And archaeological ‘discoveries’ are hit-and-miss
and very much due to ‘luck’.
Anti-Bible bias
Finally, most archaeologists
-- especially Egyptologists -- and modern historians share the mindset carried
over by Bible Criticism’s Documentary Hypothesis from the 19th nineteen century: namely, that the
descendants of Jacob until 586 BCE and the exile to cosmopolitan Babylon
were simply illiterate (i.e., had no writing system at all) sheep and
goat herding “Judean hillbillies”. In
this negative mindset, all ‘historical’ information given in the Chumash and
the books of Joshua, Judges, Samuel I and II and Kings I and II is deemed fictions
and products concocted in much later times.
However, this denial
mindset: especially NO King David, NO King Solomon and NO FIRST TEMPLE, is
rapidly becoming ‘obsolete’ and ‘proven false’ by archaeological excavations in
Israel.
King David’s existence and
his royal descendants has now been independently attested and the antiquity of
the First Temple as well.[xiii]
Lastly, while for those
north of the Euphrates used Cuneiform script down to the time of Jesus and
beyond,[xiv]
and Egypt Hieroglyphics and its 600+ letter descendant sketch figure shapes
continued to be used well into late Roman Empire times, most notably in the
Rosetta Stone,[xv] the 22 to 26 letter
system we call the Alphabet is now known to have existed and used for writing
by some group in Canaan as early as the 18th century BCE based on a
recent ivory comb inscription[xvi]
and also later on in Sinai Egypt (called proto-Sinaitic)[xvii]
That the Israelites had
mastered alphabet writing long before the Babylonian Exile of 586 BCE is also
attested by the Samaritan Bible which was copied (with alterations) from an
Israelite Torah scroll soon after they were relocated into the lands of the
former kingdom of Israel in 722 BCE (2 Kings 17:24-28). It is in the earlier
angular script that was used in Canaan for centuries before the Babylonian
exile[xviii].
The script that became the
standard for Torah scrolls after 586 BCE to the present, called ketav ashuri (i.e. thick square shapes
used by the Babylonians), was just a change
in font and not the start of Hebrew alphabet writing.

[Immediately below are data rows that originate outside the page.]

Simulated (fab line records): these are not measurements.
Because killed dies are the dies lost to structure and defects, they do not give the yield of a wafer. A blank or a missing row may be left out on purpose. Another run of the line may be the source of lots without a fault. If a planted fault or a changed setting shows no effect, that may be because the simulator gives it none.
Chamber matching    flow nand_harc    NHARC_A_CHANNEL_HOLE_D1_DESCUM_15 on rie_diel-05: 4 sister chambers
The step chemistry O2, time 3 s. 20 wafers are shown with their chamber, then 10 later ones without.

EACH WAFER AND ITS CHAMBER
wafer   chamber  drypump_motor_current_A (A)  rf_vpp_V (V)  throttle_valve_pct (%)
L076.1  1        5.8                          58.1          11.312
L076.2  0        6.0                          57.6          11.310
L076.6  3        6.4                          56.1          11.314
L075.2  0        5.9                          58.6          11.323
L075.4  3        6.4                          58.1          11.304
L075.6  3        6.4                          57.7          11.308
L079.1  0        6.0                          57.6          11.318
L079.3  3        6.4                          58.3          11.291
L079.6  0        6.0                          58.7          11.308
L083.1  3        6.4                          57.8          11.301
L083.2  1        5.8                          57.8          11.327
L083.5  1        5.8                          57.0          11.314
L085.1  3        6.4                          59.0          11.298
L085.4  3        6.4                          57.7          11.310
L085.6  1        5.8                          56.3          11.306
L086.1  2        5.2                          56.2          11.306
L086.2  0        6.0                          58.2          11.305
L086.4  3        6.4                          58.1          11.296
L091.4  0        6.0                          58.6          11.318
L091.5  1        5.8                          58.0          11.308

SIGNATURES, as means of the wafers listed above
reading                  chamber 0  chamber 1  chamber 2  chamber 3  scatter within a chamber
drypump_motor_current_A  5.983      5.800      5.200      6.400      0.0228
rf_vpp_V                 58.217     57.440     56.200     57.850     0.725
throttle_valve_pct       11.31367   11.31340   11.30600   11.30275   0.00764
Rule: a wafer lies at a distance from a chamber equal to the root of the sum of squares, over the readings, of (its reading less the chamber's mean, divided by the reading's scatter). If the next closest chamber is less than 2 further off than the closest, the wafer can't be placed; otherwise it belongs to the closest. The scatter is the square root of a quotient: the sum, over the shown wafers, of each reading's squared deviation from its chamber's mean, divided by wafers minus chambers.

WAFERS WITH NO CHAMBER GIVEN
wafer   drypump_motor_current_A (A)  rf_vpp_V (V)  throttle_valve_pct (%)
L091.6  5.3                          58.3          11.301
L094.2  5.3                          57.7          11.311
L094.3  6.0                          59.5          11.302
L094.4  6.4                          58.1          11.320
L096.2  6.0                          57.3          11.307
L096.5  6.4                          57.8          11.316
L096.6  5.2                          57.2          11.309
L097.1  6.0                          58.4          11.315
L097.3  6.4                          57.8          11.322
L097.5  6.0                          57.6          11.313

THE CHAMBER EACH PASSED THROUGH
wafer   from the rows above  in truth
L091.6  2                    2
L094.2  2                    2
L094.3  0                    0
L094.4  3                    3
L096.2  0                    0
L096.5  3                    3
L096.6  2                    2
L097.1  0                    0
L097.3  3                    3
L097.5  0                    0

Put simply, the bias against
the Chumash and Jewish history records pre-586 BCE no longer holds up – except
in the minds and writings of so-called academic ‘scholars’.
Dating the Exodus
While
Egyptologists: both archaeologists and historians, rely on dating Egyptian
‘events’ based on the reigns of its pharaohs, determining exactly when a new
pharaoh gained the throne and when he died is, in fact, extremely difficult for
the period of Hyksos rule over 2/3 of Egypt, and at best ‘murky’ for the
ensuing rule of the 18th dynasty established by the Hyksos defeating
Ahmose(s) I.[xix]
When Ahmose(s)
I ended the reign of the foreign Hyksos, he ensured their 15th
dynasty rule was expunged from Egyptian history.
Any monuments
they created were demolished and destroyed and so too their capital city of
Avaris which was home to some 25,000 people.[xx]
And any royal
records and libraries as well.
As noted above,
only the much later, fragmented papyrus tax roll called the Turin King List preserves
the names of some Hyksos pharaohs.[xxi]
And Manetho’s 3rd century BCE history of Egypt survives only from excerpts in
Josephus’ Against Apion and later
Roman historians.[xxii]
Consequently, Hyksos
rule is variously seen as lasting just over 100 years and all the way to 180
years.[xxiii]
As for dating
native Egyptian pharaohs, historians try to reconstruct pharaoh reigns based on
the order of the official royal wall list of Ramses II, (which purposely omits
the reign of female Hatshepsut , and then Akhenaten, Neferneferuaten,
Smenkhkara
Tutankhamen and
Aye),[xxiv]
rare inscriptions which state such and such an important official died in year
X of a pharaoh’s reign,[xxv]
or when a special celestial event took place[xxvi]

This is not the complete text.